Seeking Additional Information Regarding Transferring Into Vanderbilt

So, I applied early decision to my dream school: Vanderbilt University. It was my dream university for as long as I could remember. I would definitely say I have an unhealthy obsession with Vandy. I live in Southern California, and I have visited the campus three times. With each visit, I fell in love with the campus more and more each day. Over the past four years, I spent hours and hours on end researching Vanderbilt and Commodore Cornelius Vanderbilt, along with his family and his grandson George Washington Vanderbilt who spent the family fortune to build America’s largest estate.

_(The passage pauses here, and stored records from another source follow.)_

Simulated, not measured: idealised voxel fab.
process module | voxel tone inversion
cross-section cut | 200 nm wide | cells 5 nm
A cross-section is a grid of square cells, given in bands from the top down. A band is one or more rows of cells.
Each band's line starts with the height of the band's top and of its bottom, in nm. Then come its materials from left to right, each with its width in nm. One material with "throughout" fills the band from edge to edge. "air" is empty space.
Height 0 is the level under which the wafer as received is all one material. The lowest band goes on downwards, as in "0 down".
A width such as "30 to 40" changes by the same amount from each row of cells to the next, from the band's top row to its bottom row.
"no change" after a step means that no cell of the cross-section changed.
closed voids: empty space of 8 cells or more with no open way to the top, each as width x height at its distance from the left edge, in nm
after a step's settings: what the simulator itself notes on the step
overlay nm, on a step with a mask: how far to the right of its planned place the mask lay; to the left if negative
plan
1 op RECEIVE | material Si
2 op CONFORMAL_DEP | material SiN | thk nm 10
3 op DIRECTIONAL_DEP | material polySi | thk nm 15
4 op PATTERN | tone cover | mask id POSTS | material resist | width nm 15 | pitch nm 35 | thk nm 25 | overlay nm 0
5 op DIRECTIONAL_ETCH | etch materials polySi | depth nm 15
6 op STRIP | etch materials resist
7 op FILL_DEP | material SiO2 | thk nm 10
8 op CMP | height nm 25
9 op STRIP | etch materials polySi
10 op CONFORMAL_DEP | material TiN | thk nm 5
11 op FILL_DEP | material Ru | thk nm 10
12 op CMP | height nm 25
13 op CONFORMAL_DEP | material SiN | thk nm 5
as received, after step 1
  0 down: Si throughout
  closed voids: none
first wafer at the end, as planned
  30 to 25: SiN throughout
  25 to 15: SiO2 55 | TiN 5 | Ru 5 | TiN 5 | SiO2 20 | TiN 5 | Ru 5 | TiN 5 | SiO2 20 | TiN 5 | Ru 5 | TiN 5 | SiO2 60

I was so anxious to get my response back. I even wore my Vanderbilt sweatshirt and brought my pennant to my computer when I opened my portal in hopes that it would be an acceptance. As soon as I opened that portal, to my disappointment, it was a denial of admissions. I sat there in shock, wondering if it was a mistake for nearly an hour. I wondered what I did wrong. Was it because I did not want to not take certain classes such as Physics? I wondered if it was because of what I did was not enough, as my school does not offer AP classes or have an IB program. After the shock wore off, I realized that there were just too many qualified applicants for such few spots. In past years, per every accepted candidate, 9 who are similar to that applicant is turned down. Now, it was more about luck than anything.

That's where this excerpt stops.